Posted at 6:59 PM, Apr 18, 2019
and last updated 2019-04-18 21:18:48-04

COLORADO SPRINGS – Thousands of students in the Denver area returned to class Thursday after school was canceled the day before as a precaution while authorities searched for a woman believed to have made serious threats to carry out a mass shooting.

The FBI believes 18-year-old Sol Pais of Surfside, Florida was infatuated with the 1999 Columbine High School shooting. She flew to Denver this week and legally purchased a pump action shotgun. Investigators found her body near Mount Evans on Wednesday morning with what appears to be a self-inflicted gunshot wound.

Sol Pais
Sol Pais

Saturday will mark the 20th anniversary of the Columbine attack and school safety professionals believe systematic changes implemented in the years since that tragedy help investigators to know about Pais’ intentions ahead of time and try to stop her.

“When you have somebody who has made the effort to buy a plane ticket and come all the way to Colorado and purchase a weapon, that you have a serious threat and people responded accordingly,” said Christine Harms, Director of the Colorado School Safety Resource Center.

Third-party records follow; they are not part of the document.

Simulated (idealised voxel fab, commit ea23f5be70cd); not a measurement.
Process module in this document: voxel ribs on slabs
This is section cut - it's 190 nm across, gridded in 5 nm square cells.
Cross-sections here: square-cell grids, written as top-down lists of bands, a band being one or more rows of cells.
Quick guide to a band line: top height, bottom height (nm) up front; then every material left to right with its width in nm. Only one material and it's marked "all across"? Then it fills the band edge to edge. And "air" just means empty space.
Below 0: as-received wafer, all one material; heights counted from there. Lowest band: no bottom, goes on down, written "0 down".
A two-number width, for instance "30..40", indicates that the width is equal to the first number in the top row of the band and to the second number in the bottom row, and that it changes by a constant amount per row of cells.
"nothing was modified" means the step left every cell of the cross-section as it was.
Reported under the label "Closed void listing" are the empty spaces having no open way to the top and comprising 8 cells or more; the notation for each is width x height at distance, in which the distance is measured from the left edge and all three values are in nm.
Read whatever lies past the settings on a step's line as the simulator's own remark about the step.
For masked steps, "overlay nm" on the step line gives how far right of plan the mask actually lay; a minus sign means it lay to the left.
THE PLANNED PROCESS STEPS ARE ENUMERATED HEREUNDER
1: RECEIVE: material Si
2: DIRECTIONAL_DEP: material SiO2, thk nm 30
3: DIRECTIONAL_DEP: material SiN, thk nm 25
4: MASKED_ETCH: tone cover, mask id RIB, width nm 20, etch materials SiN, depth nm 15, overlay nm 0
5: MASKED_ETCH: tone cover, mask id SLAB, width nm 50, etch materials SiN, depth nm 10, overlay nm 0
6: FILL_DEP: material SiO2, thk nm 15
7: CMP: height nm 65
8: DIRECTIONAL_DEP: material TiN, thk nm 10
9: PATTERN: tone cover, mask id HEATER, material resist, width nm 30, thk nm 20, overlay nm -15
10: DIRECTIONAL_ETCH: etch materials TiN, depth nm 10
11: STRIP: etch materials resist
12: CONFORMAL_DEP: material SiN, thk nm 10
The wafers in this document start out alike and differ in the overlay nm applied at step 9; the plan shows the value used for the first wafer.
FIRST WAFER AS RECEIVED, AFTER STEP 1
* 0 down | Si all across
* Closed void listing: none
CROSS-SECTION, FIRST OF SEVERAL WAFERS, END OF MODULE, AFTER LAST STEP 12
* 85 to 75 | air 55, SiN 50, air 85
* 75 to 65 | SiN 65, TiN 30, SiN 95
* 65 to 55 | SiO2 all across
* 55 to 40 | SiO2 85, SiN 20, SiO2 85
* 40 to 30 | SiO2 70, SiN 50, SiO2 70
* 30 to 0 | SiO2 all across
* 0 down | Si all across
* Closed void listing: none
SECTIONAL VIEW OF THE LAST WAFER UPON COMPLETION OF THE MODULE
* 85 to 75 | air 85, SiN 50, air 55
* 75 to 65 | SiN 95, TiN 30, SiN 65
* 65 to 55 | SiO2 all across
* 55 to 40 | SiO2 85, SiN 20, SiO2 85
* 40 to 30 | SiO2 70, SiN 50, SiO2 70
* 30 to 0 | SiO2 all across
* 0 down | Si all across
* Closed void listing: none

Her agency compiled 26-page list noting all of the significant studies, commissions, and changes in state law and policy to occur since Columbine. Yet the most visible transformation at local schools has come about more recently.

In 2015, state lawmakers passed the Claire Davis School Safety Act, named after the Arapahoe High School teenager murdered at school in 2013. The law holds schools legally liable in the event of a mass shooting if administrators fail to exercise reasonable care to protect staff and students from foreseeable acts of violence.

There has been a spending spree on school security since then which was boosted by at least $60 million in state grants last year.

“Everything from locks on classroom doors to cyclone fencing around playgrounds as well as very sophisticated access control systems,” Harms said.

She explained that Colorado schools all have developed emergency operations plans to train staff and local law enforcement on how to respond in the event of a mass shooting. Mock drills are a common occurrence.

While the investments in security help, Harms believes the issue of treating students for students with mental health issues remains largely addressed. Lawmakers gave $400,000 in grants to school last year for suicide prevention programs.

Suicide remains the top concern for students contacting the Safe 2 Tell tip line and Harms points out the 98 students took their own lives last year represented a 27 percent increase over the previous school year.

“If we had lost 98 students in an active shooter situation last year, we would be making sure we had the resources to address that problem.”

State Representative Donald Daldez, (D) La Jara, is cosponsoring a bill to boost grant funding for school psychologists by $3 million. That bill is on currently hold in the State House waiting for appropriations.